She was very smart and determined, did not smoke or drink, and hated the mention of drugs. She had traveled all over the world when she was young and got that out of her system.
She had been a paid government witness, testifying against the Secretary of Labor under Reagan, concerning mafia payoffs in exchange for government contracts. She was the bookkeeper. It was all documented in Fortune magazine, May '82 cover story and in many NY papers. Her life had been threatened and she had 24 hour FBI bodyguards. She was given a deposit from the New York Times for her life story that was mysteriously stopped for no reason. She was involved with high-rise housing in Harlem with developer William Zeckedorf. Met with Mayor David Dinkins at Gracie Mansion on more than one occasion. She put up with me for 23 years.
She died June 6th, 2007 at the age of 70, but she looked 42. She was in perfect health, but was taken out with a brain aneurysm in 30 seconds prior to eating dinner in a restaurant.

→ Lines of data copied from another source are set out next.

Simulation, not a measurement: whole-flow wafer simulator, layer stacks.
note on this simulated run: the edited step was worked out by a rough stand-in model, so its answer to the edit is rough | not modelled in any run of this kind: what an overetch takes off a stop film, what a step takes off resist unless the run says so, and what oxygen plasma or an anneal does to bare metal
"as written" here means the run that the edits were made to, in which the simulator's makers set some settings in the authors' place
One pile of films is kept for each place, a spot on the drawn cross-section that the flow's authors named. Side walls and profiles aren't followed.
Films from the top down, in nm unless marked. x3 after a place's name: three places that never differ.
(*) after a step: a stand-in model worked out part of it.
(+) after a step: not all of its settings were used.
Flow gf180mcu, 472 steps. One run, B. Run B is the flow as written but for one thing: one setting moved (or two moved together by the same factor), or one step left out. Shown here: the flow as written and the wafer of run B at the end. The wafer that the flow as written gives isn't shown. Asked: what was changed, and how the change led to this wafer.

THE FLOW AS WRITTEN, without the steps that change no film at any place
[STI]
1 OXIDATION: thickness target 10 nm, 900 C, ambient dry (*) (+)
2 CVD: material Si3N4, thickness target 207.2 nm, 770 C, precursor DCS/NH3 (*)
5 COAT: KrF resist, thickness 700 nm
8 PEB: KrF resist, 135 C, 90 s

She was a very classy lady and didn't deserve to die under such brutal circumstances. She fainted at the table and the owner, thinking it was drug related, because I looked white, told me to get her out because his dinner crowd was coming in and it looked bad for business. When the paramedics arrived she was gone, and it has taken me three years before I could write this down.
Just days before she had been rehearsing with a jazz trio at the Kaufman Center because she loved music so much and wanted to accomplish one more thing. She had made her money with me.
We were planning to move to a loft so she could sing, rehearse, and entertain more, and I could set up an easel for my painting. But it didn't work out as she was robbed of her life. She spoiled me, took care of me, loved me for 23 years, and losing someone like her is irreplaceable. Her life story would make a great movie, and be an inspiration to others.